Energy Firms Cut Back Projects, Insurers Feeling Downturn
Insurers forecast income could dive by 20 percent or more, possibly forcing some players to quit the energy part of a business that has attracted new entrants hoping for better returns during the era of ultra-low interest rates.
While most energy companies renew their policies in the first half of the year, the effects of the worst oil downturn in decades are already being felt by insurers and reinsurers, who take on a share of the risk in return for part of the premium.
Hannover Re’s chief executive Ulrich Wallin used some understatement in describing how the low oil price and resulting cuts in exploration and production projects have diminished demand for insurance protection.

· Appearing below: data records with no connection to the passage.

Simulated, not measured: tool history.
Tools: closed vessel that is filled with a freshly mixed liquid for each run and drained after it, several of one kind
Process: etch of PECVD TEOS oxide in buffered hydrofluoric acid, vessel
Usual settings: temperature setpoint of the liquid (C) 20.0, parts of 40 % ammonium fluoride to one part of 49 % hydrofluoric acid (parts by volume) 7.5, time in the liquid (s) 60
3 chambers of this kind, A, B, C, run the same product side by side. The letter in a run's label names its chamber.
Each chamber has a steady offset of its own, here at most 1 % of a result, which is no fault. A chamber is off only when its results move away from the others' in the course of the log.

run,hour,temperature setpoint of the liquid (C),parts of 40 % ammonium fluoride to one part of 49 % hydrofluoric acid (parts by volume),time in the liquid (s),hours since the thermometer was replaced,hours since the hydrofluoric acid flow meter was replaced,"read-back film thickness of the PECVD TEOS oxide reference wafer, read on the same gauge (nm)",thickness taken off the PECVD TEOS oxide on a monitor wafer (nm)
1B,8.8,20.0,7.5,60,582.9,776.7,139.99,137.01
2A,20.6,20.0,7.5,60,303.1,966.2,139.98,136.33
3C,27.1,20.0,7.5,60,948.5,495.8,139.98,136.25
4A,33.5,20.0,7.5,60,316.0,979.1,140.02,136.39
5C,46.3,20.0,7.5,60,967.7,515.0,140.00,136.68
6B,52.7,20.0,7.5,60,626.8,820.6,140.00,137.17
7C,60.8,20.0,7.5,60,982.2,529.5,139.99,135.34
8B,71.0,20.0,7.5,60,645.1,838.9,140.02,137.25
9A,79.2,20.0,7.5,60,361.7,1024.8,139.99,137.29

“It’s a little bit of a crisis,” Wallin told a conference last week. “We will see fierce competition … on pricing.”
Crude prices have tumbled 70 percent over the past 18 months to around $35 a barrel, leading to five of the world’s top oil companies reporting sharp declines in profits in recent days.
Energy firms have already laid off tens of thousands of workers and scrapped plans for mega projects that cost billions and take years to develop, as well as targeting further savings.
Nick Dussuyer, global head of natural resources at Willis Towers Watson, said some of the broker’s major clients had significantly reduced their insurance program limits, “with a corresponding dramatic reduction in premium spend.”
“If premium income levels continue to deteriorate, and capacity does not withdraw … at some stage this portfolio is bound to become unprofitable,” he told Reuters.
“It will be interesting to see at this stage which insurers will choose to withdraw and which will try and ride out the storm, anticipating a turning market.”
In recent years, high returns in insurance and reinsurance in comparison with government bond yields have attracted new investors, ranging from hedge funds and private equity to pension funds and insurers from newer markets such as China.
This had already driven up competition and put pressure on premiums in the broader insurance industry, even before oil prices began diving in mid-2014.
Insurers are also likely to have further exposure to the oil market via their investments in corporate bonds issued by energy firms, according to ratings agency Fitch.
Investment into energy insurance continued even as oil firms began delaying or canceling projects, perhaps in the hope that the market would bounce back.
As a result, total capital available for insuring upstream risks – including around 3,000 offshore platforms around the world and supply equipment such as drill ships – have risen about 10 percent over the past year to about $7 billion, an industry source said.
A further $6 billion is estimated to cover downstream projects such as refineries and processing facilities.
However, the energy firms accept that prices may well stay low for some time and are scaling down their plans accordingly. Global oil and gas investments are expected to fall to their lowest in six years in 2016 to an estimated $522 billion, following a 22 percent fall to $595 billion in 2015, according to the consultancy Rystad Energy.
Simon Williams, from the International Union of Marine Insurance industry association, forecast “a tough time in the next few months.”
Williams, who is also head of marine and energy at insurer Hiscox, said the lower activity was likely to mean a sharp drop in the premium base compared with 2015, and estimated it could be as much as 20 percent.
“With more capacity having entered the energy insurance sector in recent years, it will be a real test to see how insurers adapt to this very challenging environment,” he said.
William Lynch, head of energy at broker Aon, said a potential 20 percent fall in premiums could prove to be a conservative estimate, given the drop in projects being carried out and overall lower rates.
Insurers are already suffering. Beazley said its energy business saw a 17 percent fall in rates in 2015, the strongest downward rating pressure of all its segments.
“Our expectation is it’s going to continue with further rate reductions this year,” Beazley chief executive Andrew Horton said.